I’m a bonafide perfectionist. And as a blogger this is a very bad thing. But I can’t let go!
When it comes to writing and blogging, I’m not your average halfway, kinda, sorta, or wannabee perfectionist but a real-life, mind-numbing, paralyzing, stop-you-in-your-tracks, don’t-get-simple-stuff-done, mountainous-mounds-of-work-I-want-to-tackle but never will, sort of PERFECTIONIST.
Perfectionism has turned me into the world’s biggest procrastinator. Because I’m afraid. And it’s driving me crazy!

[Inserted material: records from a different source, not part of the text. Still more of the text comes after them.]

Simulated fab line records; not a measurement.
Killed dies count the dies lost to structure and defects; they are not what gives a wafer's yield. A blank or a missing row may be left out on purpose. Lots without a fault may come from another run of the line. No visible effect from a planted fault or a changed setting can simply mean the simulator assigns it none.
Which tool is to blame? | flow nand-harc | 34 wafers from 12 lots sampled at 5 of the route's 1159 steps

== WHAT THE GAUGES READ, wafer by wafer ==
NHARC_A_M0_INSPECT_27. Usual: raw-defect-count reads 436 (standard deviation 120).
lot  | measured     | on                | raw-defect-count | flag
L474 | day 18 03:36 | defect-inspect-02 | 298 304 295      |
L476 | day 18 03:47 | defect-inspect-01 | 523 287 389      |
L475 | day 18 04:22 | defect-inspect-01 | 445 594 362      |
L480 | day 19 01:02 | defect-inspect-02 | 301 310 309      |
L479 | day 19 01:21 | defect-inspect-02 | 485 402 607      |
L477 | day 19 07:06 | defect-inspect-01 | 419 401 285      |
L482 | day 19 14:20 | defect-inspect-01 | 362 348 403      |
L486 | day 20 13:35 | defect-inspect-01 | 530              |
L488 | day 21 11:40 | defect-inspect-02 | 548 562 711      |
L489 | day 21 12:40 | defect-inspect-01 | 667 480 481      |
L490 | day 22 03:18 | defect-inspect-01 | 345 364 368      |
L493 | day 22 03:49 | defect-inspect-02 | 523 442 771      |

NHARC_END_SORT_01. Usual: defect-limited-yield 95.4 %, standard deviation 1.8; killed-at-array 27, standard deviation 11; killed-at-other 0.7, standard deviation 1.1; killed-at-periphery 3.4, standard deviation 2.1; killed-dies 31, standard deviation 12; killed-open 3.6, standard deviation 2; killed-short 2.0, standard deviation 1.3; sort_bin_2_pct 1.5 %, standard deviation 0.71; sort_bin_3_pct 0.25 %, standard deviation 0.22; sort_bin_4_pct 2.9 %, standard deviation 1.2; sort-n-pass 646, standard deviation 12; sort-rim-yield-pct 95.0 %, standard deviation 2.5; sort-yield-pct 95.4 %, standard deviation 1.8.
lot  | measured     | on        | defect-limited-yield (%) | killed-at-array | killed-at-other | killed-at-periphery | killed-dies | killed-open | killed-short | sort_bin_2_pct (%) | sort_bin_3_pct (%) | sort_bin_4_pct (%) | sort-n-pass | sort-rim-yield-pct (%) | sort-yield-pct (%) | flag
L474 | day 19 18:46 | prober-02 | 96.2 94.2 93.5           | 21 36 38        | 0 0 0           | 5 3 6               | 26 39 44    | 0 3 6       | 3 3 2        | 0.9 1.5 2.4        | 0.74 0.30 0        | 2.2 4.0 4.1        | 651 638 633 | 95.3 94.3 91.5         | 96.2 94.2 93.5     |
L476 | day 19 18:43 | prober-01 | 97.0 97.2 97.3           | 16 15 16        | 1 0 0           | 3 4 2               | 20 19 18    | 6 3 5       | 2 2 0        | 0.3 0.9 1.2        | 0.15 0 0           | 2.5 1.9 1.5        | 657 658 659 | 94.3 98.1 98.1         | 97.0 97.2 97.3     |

There are 70 blog posts that I’ve written, and/or taken more than a dozen pictures for, but have never posted. These aren’t single-paragraph blurbs that I should clean up a little, and post. They’re >1,000 word documents that have been edited and re-edited, read and re-read, and agonized over. They’re organized into folders. Fourteen of them are sitting on my WordPress designated as “drafts” (with an embarrassingly high “revision” count) but I haven’t taken the time to make them “perfect”, so they’re not posted. So close though!
Oh, and there’s a handwritten list, on two single-spaced legal-sized pages, of what I want to write but haven’t. And the future blog posts that I promise but don’t deliver.
Inspiration hits me constantly. I can capture only what I immediately write down. If I don’t, it’s gone. This is why I have dozens of scraps of paper all over the house and voice recordings on my Android…with the sounds of dinner bubbling on the stove, the ringing house phone (that’s probably my mom or husband), and my whining child in the background.
You know what I do instead? I micro blog. I convert my scraps of paper, and moments of inspiration, into facebook and instagram posts. I Pin stuff. And as this weren’t enough, I open social media accounts that I know nothing about (and that I don’t keep up with or want to because they mystify me). Nobody expects this stuff to be perfect. Do they? (Nah.)
I’m trying to overcome.
About an hour ago, my baby (just getting over some stomach bug) was falling asleep in my arms at the computer while I smiled and chuckled and reminisced, got teary eyed and picked up a little motivation at several other blogger’s sites. I love reading what other women have poured their hearts and souls into. I am helped by their content. I’m inspired. I also felt a little bit of regret that I wasn’t writing today. I have a lot of good things to share; stuff that might help people. But I’m censoring myself with my perfectionism as a writer. This makes me a little sad, unfulfilled.
There are things that women ask me about and I immediately think, “I already have a blog post about that!” And then, “Oh, wait; I don’t.”
Sometimes I Google “writing”, and “blogging” just for the heck of it. (I actually Google all day, every day, constantly, and long into the night, just because.) In grad school, we were assigned to read at least half a dozen books on “Writer’s Block”. I loved those books and articles. They validated my inability to find things to write about. I laugh at that now. I never have writer’s block anymore; I’ve completely outgrown that and have replaced any semblance of blockage with an itch to write…an itch that I only half scratch.
I’ve told folks this week, “I need to write! I have to write! I feel fulfilled when I write! I could write all day, every day!” (So why don’t I write?) I’m sure it’s just because I’m grappling with “being a mom”, taking care of my baby, doing chores, and fielding interruptions all day long…instead of pursuing my passion 100 percent.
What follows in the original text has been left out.